Cynthia McKinney: Exploiting and Expanding the Racial Divide
By Peter Lemiska
Growing up in a small New Jersey town in the 1950s, racism was unknown to me. We had, as I recall, one black classmate. In those days, we would have used the term Negro, if we made any reference at all to her race. But no one paid much attention to her skin color, and we all got along fine.
My first real exposure to racism was in basic training in 1970. There were two recruits who appeared no different from the rest of us, but seemed to take an instant dislike to each other. One was black, the other white, and their underlying hostility soon became apparent when, during their first altercation one called the other “white boy.” The response was immediate and expected, as the words “black boy” rang out in the barracks. That’s when I came to accept a couple of fairly obvious facts about racism. I saw first-hand that people could be hostile to others simply because of the color of their skin. I also saw that racial attacks fuel more bigotry, and most importantly, it’s not a one-way street..
Since then, I’ve gotten around a little, and have come to understand that racism in America is not uncommon - that is, if you define it as personal prejudice against another race. That’s because none of the civil rights legislation passed over the years can change the bias and racial animosity that bigots learn from their parents and peers.

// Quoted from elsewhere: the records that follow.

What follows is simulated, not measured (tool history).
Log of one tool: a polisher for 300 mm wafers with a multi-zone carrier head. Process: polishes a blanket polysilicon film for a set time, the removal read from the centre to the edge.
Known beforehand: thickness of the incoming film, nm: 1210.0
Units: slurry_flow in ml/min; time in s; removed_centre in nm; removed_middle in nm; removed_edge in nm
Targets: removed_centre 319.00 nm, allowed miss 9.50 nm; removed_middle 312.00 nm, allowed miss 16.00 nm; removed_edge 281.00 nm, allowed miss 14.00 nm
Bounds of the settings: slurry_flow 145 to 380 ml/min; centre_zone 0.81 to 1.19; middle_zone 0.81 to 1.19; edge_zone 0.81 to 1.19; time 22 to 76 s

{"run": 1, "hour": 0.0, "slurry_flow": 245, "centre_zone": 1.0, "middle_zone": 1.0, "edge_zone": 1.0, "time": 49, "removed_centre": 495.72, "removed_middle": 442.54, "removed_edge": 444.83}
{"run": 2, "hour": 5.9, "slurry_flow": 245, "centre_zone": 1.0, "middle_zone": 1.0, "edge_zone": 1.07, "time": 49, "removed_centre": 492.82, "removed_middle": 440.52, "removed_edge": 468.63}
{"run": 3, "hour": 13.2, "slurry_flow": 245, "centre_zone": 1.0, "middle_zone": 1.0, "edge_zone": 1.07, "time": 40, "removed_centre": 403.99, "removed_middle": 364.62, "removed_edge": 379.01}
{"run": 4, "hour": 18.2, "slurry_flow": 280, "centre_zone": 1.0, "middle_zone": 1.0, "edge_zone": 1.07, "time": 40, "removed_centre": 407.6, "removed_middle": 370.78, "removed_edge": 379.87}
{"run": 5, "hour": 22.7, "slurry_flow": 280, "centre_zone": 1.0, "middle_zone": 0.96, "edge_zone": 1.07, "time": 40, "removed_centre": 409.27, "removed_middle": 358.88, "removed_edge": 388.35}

But as for the segregation and discrimination associated with racism, that’s another matter.
The tumultuous path to black equality began on September 22, 1862, when President Lincoln issued his Emancipation Proclamation. Later in 1865, the Thirteenth Amendment to the Constitution outlawed slavery, and in 1870, the Fifteenth Amendment gave blacks the right to vote.
But that was not nearly enough, because blacks were still victimized by segregationist and discriminatory policies.
In 1954, the Supreme Court ruled that segregation in public schools was unconstitutional. That was followed in 1961 with President Kennedy’s executive order establishing the Equal Employment Opportunities Commission and the concept of affirmative action. Then, more than 40 years ago, President Johnson signed the sweeping Civil Rights Act, prohibiting racial discrimination in voting, education, and in public facilities.
Today, African-Americans no longer suffer the social or economic disadvantages they endured in the past. Long gone are the “whites only” signs. Black homeownership is at an all-time high, and minorities are integrated throughout every level of society and government. Many, in fact would argue that, because of affirmative action and quotas, minorities today enjoy an advantage over whites in the workforce.
Nonetheless, personal racial prejudices continue to exist in this country.
And though bigotry is learned, usually from parents, it is reinforced and inflamed every time the headlines report another allegation of racism, real or perceived.
The incident at the U.S. Capitol last Wednesday involving Congresswoman Cynthia McKinney was, in the whole scheme of things, insignificant.
According to published reports, she bypassed a security checkpoint en route to a meeting, and ignored requests to stop by a Capitol Hill Police Officer, who did not recognize her. Since the congresswoman was not wearing her appropriate identification, he detained her by grabbing her arm, and she responded by striking him in the chest. Several witnesses have corroborated the incident as reported, and a grand jury is now considering assault charges against McKinney.
Based on the reported facts, and previous similar incidents involving the congresswoman, it is clear that this was not, by any stretch of the imagination, a case of racial profiling. That officer was simply doing his job which, incidentally, is to secure the U.S. Capitol and its office buildings. In this situation, any professional officer would have taken the exact same course of action. And they would have followed the same procedures if it had involved a white congressman.
On the contrary, this altercation stemmed directly from McKinney’s unwieldy ego, the oversized chip on her shoulder, and her refusal to submit to routine screening, especially by a white police officer. And it is because of that chip that trouble seems to follow the congresswoman wherever she goes.
In an effort to gain support, she later held a press conference attended by prominent activists Danny Glover and Harry Belafonte. It was interesting to watch these three liberal luminaries decry the discriminatory environment in this country, while ignoring the many opportunities that led to their wealth and enormous success in politics, film, and music. The performance of these three, no doubt, drew support from other like-minded racial antagonists, but in the long run, scurrilous accusations aimed at exploiting the racial divide only serve to expand it.
But more and more people, including responsible blacks, now realize that the 1960s are long past. The barriers to equality have been eliminated, and minorities can no longer blame racism for every obstacle they encounter.
Isolated injustices based on real bigotry must not be ignored, but those who exploit racism through false allegations only succeed in inflaming racial tensions. Fair-minded people know the difference.
Peter Lemiska is a freelance writer and former Senior Special Agent of the U.S. Secret Service. He has a BA degree in psychology.